Where Can I Get Gap Insurance?
You have weighed your options and considered taking gap insurance. But you don’t know where to start looking. So, who offers gap insurance?
1. Standalone insurance
Standalone insurance is a policy that you buy directly from a company without necessarily buying other products.
For example, purchasing a car from a dealership alongside gap insurance doesn’t count as standalone gap insurance.
Standalone gap insurance coverage is usually bought online through prominent agencies like Gap Direct or online marketplaces like AutoPay.
2. Auto insurance
You have the option of adding gap insurance to your regular comprehensive auto insurance policy for as low as $20 per year, according to the Insurance Industry Institute.

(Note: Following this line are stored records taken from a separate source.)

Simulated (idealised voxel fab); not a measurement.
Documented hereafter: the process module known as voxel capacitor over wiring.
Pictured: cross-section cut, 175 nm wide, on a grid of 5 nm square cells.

The cost will vary according to the normal insurance laws, though. That means your state of residence, driving record, age, and vehicle model will play a role in pricing.
3. Dealership
Your car dealer will likely try selling gap insurance to you before you drive off the lot. In fact, some state laws require dealers to offer gap insurance.
The disadvantage of the dealership option is that dealers charge much higher than most big insurance companies. A dealership could charge you between $500 to $700 in gap policy.
So, you would find it worth shopping around for a while, starting with your current car insurer.
Bottom Line
Gap insurance is optional unless your lease or loan agreement requires it. Yet, its importance cannot be underplayed, especially if you recently bought a new car.
Getting car gap insurance is a good idea for individuals with negative equity in a car. This includes drivers who put little down payment or have protracted loan payoff periods.
Once you’ve fully paid off your loan, you can cut your car insurance costs by doing away with gap insurance, as you won’t need the financial protection anymore.